Infineon is doubling down on one of the biggest bottlenecks in the AI boom: power. This week in Taipei, the company hosted its “We Power AI” event, marking the second year in a row it has staged a large-scale forum in Taiwan centered on power technologies designed specifically for AI data centers.
The message from the event was clear: as AI servers grow more powerful, the infrastructure behind them has to evolve just as fast. Modern AI workloads don’t just demand faster chips and more memory; they require far more electricity, more efficient conversion of that electricity, and better ways to manage heat and energy loss across the entire data center stack. That puts power semiconductors—components that control, convert, and deliver electricity—right at the center of next-generation AI infrastructure.

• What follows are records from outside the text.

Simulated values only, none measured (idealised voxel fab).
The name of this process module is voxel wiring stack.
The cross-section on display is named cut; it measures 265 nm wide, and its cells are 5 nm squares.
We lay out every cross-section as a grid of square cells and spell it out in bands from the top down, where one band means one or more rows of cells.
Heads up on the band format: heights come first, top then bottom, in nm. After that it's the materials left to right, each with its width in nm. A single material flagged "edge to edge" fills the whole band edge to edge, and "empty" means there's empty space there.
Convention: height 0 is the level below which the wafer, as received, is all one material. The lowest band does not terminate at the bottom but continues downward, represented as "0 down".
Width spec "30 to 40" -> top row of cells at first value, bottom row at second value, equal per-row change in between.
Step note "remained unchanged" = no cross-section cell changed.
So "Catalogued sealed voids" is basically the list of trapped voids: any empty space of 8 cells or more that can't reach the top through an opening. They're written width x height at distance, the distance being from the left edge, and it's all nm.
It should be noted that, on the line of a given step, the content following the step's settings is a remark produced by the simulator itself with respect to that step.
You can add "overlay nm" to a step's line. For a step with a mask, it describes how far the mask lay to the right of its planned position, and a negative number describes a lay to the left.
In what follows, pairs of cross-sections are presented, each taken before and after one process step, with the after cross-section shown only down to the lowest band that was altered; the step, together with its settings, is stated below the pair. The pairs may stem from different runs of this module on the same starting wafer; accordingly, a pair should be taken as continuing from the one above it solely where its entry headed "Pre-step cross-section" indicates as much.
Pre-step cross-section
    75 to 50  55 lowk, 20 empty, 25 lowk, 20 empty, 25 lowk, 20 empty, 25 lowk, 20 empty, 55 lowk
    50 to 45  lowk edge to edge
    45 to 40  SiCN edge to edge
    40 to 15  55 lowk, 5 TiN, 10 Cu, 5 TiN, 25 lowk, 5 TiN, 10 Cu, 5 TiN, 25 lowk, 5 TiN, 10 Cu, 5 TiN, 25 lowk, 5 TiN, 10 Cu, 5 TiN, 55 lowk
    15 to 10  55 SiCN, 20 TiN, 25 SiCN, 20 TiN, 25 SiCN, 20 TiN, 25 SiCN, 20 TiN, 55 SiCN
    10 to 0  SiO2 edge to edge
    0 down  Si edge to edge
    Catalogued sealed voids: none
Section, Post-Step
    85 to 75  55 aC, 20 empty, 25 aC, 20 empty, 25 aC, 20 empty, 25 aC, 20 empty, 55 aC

Infineon used the Taipei gathering to spotlight how the “power content” inside AI data centers is rising quickly. As AI computing expands, the value of power semiconductor components per kilowatt of delivered power is expected to increase, reflecting the growing complexity of power delivery, tighter efficiency requirements, and the push to reduce operating costs and emissions. In other words, boosting performance in AI data centers increasingly depends on smarter, more advanced power electronics—not just bigger power supplies.
Adam White, President of Infineon’s Power & Sensor Systems division, was among the leaders outlining the company’s focus on enabling efficient, scalable AI infrastructure. The event emphasized the need for end-to-end innovation, from the grid connection and power distribution systems to server power units and the advanced semiconductor technologies that help reduce energy loss at each step.
Why does this matter to the broader tech world? Because energy is becoming one of the defining constraints of AI growth. Data center operators are under pressure to expand capacity while keeping electricity costs manageable and meeting sustainability targets. Every improvement in power conversion efficiency can translate into significant savings when scaled across thousands of servers running around the clock. That’s why solutions built around advanced power semiconductors are drawing increased attention as AI adoption accelerates.
By hosting “We Power AI” in Taiwan for the second consecutive year, Infineon is also signaling how strategically important the region is to the future of AI infrastructure and the global semiconductor ecosystem. Taiwan remains a central hub for hardware innovation and supply chains, and events like this create a platform for collaboration around the power technologies that will shape the next era of AI data centers.
As AI demand continues to surge, the race won’t be won by compute alone. The companies that can deliver more performance per watt—and help data centers scale without power becoming a hard limit—will play a major role in what the AI future looks like. Infineon’s Taipei event underscored that power electronics are no longer background components; they’re becoming a primary driver of AI scalability.